WndyJW | 5574 comments I didn’t realize how many US indie presses are represented in these long lists! That’s great to see.

The two books you mentioned sound amazing.

I wasn’t able to find Deep Vellum publishing, only their store. They still publish, don’t they?


message 32: by Vesna (new)

Vesna (ves_13) | 202 comments WndyJW wrote: "I didn’t realize how many US indie presses are represented in these long lists! That’s great to see.

The two books you mentioned sound amazing.

I wasn’t able to find Deep Vellum publishing, onl..."


It must be you looked at their Dallas bookstore (deepvellum.com). As a publisher, their web address is at www.deepvellum.org.
It's very impressive how much they accomplished in the last few years. Just now their translation of "Muslim": A Novel won the Albertine Prize and last month I read that Dalkey Archives will continue to publish (after their founder's death) as their future imprint.


message 33: by LindaJ^ (new)

LindaJ^ (lindajs) | 672 comments Sam wrote: "Here are the longlists for 2021. Far too many books to list since there are multiple lists. The interest here is probably the fiction translation with several novels we have seen before as well as ..."

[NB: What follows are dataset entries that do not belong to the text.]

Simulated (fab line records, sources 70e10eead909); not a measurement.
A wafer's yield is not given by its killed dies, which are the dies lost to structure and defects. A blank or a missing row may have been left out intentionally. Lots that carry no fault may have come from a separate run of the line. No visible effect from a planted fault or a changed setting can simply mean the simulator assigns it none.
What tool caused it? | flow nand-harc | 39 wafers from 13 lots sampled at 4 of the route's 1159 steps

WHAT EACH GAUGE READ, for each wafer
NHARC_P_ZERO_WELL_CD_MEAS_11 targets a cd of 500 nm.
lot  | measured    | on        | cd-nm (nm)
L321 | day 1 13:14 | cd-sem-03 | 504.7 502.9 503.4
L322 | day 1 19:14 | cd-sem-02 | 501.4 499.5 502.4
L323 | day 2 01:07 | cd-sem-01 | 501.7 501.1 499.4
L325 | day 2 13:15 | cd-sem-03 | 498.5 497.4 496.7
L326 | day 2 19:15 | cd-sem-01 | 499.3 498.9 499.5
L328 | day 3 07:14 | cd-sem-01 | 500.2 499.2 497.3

Out of the 11 longlists, I have read two books in 4 of the categories and 1 book in one category. And since Caste is in two categories, I've read a total of 8. I have two or three on the shelf but don't think I'll add any others to my already packed TNR shelves.


message 34: by Sam (new)

Sam | 1713 comments Did anyone happen to read Sharks in the Time of Saviors?


message 35: by Tracy (new)

Tracy (tstan) | 356 comments Sam wrote: "Did anyone happen to read Sharks in the Time of Saviors?"

Yes- I gave it 4 stars. I listened to it quite a while ago, though, so I don’t remember a lot of details. I do remember liking the writing, and the story- and I loved the magical realism thrown in.


Nadine in California (nadinekc) | 224 comments Sam wrote: "Did anyone happen to read Sharks in the Time of Saviors?"

Sam, I was in the minority who didn't like it. I liked the earlier part when the kids were young, but as adults they didn't come alive for me. My spoiler-free review


message 37: by Sam (new)

Sam | 1713 comments Thank you both. I had sampled the book and had mixed feelings on the prose style. I saw some enthusiasm about the book year and and was thinking I missed something. I guess it is still a matter of personal taste.


message 38: by WndyJW (last edited Dec 29, 2020 06:59PM) (new)

WndyJW | 5574 comments My Asymptote book club book for December arrived today: At the Lucky Hand: aka The Sixty-Nine Drawers from Deep Vellum! This was an excellent surprise today.
I was contemplating not renewing my subscription, but I took this as a sign that I should renew it.


message 39: by Vesna (new)

Vesna (ves_13) | 202 comments WndyJW wrote: "My Asymptote book club book for December arrived today: At the Lucky Hand: aka The Sixty-Nine Drawers from Deep Vellum! This was an excellent surprise today.
I was contemplating not..."


Oh, that's a great news, Wendy. I didn't know you were a member of their book club. Their selections are very interesting and strong. I'll read it early next year.


message 40: by WndyJW (new)

WndyJW | 5574 comments That is the second time I’ve thought about ordering a book and it showed up in my mail a few days later, the first time was with A Musical Offering. It makes up for the duplicate books I sometime get from overlapping subscriptions.

I’m reading Fireflies now and might read At the Lucky Hand next, although Beast just arrived today too and I loved The Wake which I read the other day, so that might be next.


message 41: by Vesna (new)

Vesna (ves_13) | 202 comments I read both A Musical Offering and Fireflies, and became an instant fan of Sagasti. A new book with the same translator should be coming soon. A Musical Offering is one of my very favorite books I read this year (I loved Fireflies, but my passion for music tilted in favor of the other one). Enjoy!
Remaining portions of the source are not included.